Here I could never decide whether I would recite some words from memory or happen to have a newly composed poem in my handbag, something that I had written hastily but that Mr. Walcott would find to be honest and good. We would drink lime squash as he contemplated my work. Mr. Walcott would then give one incredibly helpful suggestion on how I could make the piece better. His instruction would be insightful, but it would also be easy to accomplish; the rewrite would take no more than 15 minutes. I should add that, in this fantasy, I pictured Mr. Walcott to be wearing what I expected all male Nobel laureates to wear: a dark brown suit,  a tie and meticulously buffed dress shoes. I would be seated, legs crossed sideways, in a long linen dress and gold gladiator heels, revealing that not only was I learned, but that I had elegant style as well.

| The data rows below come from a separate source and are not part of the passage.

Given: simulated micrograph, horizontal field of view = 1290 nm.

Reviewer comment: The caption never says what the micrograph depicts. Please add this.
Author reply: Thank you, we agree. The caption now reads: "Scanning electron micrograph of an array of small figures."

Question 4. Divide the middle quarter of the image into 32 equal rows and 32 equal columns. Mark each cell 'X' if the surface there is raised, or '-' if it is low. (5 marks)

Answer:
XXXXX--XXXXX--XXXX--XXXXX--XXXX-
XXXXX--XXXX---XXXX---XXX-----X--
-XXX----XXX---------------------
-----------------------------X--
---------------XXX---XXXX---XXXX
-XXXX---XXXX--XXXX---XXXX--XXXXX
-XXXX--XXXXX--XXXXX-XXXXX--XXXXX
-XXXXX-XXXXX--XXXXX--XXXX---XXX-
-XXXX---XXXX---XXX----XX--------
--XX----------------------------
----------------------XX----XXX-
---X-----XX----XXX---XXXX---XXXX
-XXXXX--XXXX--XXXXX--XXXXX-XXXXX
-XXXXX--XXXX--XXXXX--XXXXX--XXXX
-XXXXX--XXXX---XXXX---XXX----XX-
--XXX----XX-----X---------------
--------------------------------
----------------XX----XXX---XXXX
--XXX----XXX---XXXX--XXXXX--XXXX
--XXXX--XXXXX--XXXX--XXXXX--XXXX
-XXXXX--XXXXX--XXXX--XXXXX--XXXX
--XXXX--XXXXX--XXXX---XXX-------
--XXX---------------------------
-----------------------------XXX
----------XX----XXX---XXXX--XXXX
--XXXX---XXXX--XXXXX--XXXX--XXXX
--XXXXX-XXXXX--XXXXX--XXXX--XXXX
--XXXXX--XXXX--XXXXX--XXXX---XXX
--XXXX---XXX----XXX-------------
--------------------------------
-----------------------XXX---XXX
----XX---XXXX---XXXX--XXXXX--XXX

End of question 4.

I admit I patrolled the border between our houses more often than a normal neighbor should. In fact, one day in the first month of living on the island, I had been standing for too long pretending to admire our line of coconut trees when Sigrid, Mr. Walcott’s partner, came over to introduce herself.

“I thought you were a mannequin,” she said. “I was asking myself, ‘Why have the new people put a mannequin in their yard?’” I reminded myself to appear more lifelike when stalking from my yard.

I had been reading Mr. Walcott’s works again, had been excited to revisit them, but in the middle of White Egrets, became intimidated. Nothing I wrote would ever be as good. I stopped writing. It wasn’t until I saw Mr. Walcott for the first time a few weeks later that I started writing again. It took me a moment to realize that it was him, so convinced had I been that a Nobel 
laureate would be dressed in a suit. This gray-haired man wore a brightly colored shirt, shorts and leather 
sandals—much more practical garb for sitting outside in the tropical heat. I had forgotten that he was human first, in the same way I had forgotten he was a writer before he was a Nobel laureate. He puts one word down at 
a time, too.

We did end up having contact with our neighbors, but it was usually more pedestrian than literary. A pack of stray dogs had torn into the Walcott trash, dragging it to block our front gate; a main water pipe burst in their driveway, flooding our yard. Which alarm company did we use? Could our gardener please stop throwing dead palm branches over the fence? How was our yippy dog? What should we do about the fishermen cutting through our properties?

Sometimes, though, when I sat on my patio under a heavy coating of sunscreen and a straw hat, I’d look out to the Caribbean Sea for inspiration and imagine that next door, a few feet away, Mr. Walcott could be doing that exact same thing.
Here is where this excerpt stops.